MEFA (which stands for the Massachusetts Educational Financing Authority) helps Massachusetts families plan and save for education expenses, but also offers student loan refinancing to borrowers across the country. Unlike some refinancing lenders who focus on the benefit of saving money over the life of the loan, MEFA emphasizes that their borrowers see lower monthly payments when they refinance. The average MEFA borrower pays $191 less per month than before they refinanced.
According to MEFA’s CFO, this opens up financial opportunities for borrowers who would be otherwise unable to, for example, purchase a new car or take out a mortgage.
Also, MEFA’s eligibility requirements for student loan refinancing do not include having completed a degree, so borrowers who have put school on hold and are repaying their loans may be able to refinance into lower rates with MEFA — or at the very least, into a longer loan term and therefore lower monthly payments.
Like most lenders, MEFA allows borrowers to apply with a cosigner, which can help the applicant qualify for a loan or even secure a lower interest rate. Unlike many lenders, however, MEFA does not offer cosigner release, which is typically an option after a number of on-time payments have been made. This means that MEFA cosigners will be legally tied to the loan until it is fully repaid.
Borrowers who refinance with MEFA will also be unable to choose between different loan terms, since MEFA offers just one 15-year option. However, borrowers can choose between a fixed and variable rate, and may repay their loan faster without any penalties. That said, as longer terms tend to go hand-in-hand with higher rates, those planning to repay their student loans faster may lose money to interest payments by selecting a 15-year term.

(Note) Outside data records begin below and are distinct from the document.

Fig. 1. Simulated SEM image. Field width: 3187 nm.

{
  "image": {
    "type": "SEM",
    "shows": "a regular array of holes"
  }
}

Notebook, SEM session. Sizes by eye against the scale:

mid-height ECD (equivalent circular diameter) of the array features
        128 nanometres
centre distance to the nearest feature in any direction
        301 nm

MEFA does not offer deferment or forbearance, which may cause problems for borrowers who find themselves in a tough financial spot. While other lenders may offer these options to those who qualify, MEFA borrowers who cannot make their monthly loan payments risk going into loan default — a mark that shows up on credit reports.
Unlike most lenders, MEFA has no maximum loan balance. Many will cap the amount they lend at $250,000 or $300,000, but MEFA will refinance the total loan balance for eligible borrowers. While there is no cap on the amount you can borrow, MEFA requires that there be a minimum of $10,000 outstanding on your current student loans.